CS-201b · Module 2

The Ghostwriting System

4 min read

Every executive should be publishing thought leadership. Almost none of them have time to write. That gap is your opportunity. AI-powered ghostwriting turns a 30-minute interview into a 2,000-word article that sounds exactly like the executive — because it was built from their actual words, frameworks, and opinions.

The ghostwriting system has three components: extraction (getting the ideas out of the expert's head), synthesis (turning raw ideas into structured content), and voice calibration (making sure the finished piece sounds like them, not like a content team).

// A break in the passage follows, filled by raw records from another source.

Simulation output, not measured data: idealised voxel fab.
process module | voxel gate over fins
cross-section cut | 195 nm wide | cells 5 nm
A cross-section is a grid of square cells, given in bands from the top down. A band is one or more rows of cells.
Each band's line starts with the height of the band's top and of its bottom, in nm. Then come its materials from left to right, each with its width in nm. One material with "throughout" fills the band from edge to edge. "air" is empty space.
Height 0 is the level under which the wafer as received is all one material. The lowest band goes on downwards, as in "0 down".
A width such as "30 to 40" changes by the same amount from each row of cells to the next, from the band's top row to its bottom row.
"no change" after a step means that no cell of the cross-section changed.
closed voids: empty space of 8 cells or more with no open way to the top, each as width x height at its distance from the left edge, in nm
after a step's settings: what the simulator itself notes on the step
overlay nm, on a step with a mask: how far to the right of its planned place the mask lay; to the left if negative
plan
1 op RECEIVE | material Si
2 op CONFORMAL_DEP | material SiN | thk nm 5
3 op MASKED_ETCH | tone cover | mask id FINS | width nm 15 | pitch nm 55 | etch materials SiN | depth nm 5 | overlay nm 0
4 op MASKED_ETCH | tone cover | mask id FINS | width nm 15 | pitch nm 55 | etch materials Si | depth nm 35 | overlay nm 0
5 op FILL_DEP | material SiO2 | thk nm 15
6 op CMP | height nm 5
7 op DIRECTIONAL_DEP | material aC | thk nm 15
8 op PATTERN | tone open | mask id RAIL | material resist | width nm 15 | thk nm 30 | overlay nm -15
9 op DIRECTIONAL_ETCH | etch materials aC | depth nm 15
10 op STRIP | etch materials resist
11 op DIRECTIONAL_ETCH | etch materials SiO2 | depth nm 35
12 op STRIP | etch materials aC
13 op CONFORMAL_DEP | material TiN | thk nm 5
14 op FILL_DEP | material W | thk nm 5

  1. Step 1: The 30-Minute Extraction Record a conversation with the executive. Not an interview with prepared questions — a conversation about their expertise. "What's the one thing your industry gets wrong?" "What do you tell new hires on their first day?" "What changed your mind recently?" AI transcribes and identifies the core ideas.
  2. Step 2: AI Synthesis Feed the transcript to AI with the executive's previous published work as voice reference. Instruct: "Write a 2,000-word article arguing [thesis] using examples and language from this conversation. Match the voice profile of [previous articles]." The first draft emerges in minutes.
  3. Step 3: Voice Calibration Compare the draft against the voice profile. Does the executive use short sentences or complex ones? Do they use metaphors from sports, military, or academic contexts? Do they prefer data or anecdotes? AI adjusts the draft to match. Then the executive reviews for accuracy and authenticity.

The scale advantage is significant. One executive producing one article per month manually is twelve articles a year. One executive plus an AI ghostwriting system produces one article per week — fifty-two articles a year. Same executive. Same time commitment. Same voice. The content machine does the production; the executive provides the raw thinking.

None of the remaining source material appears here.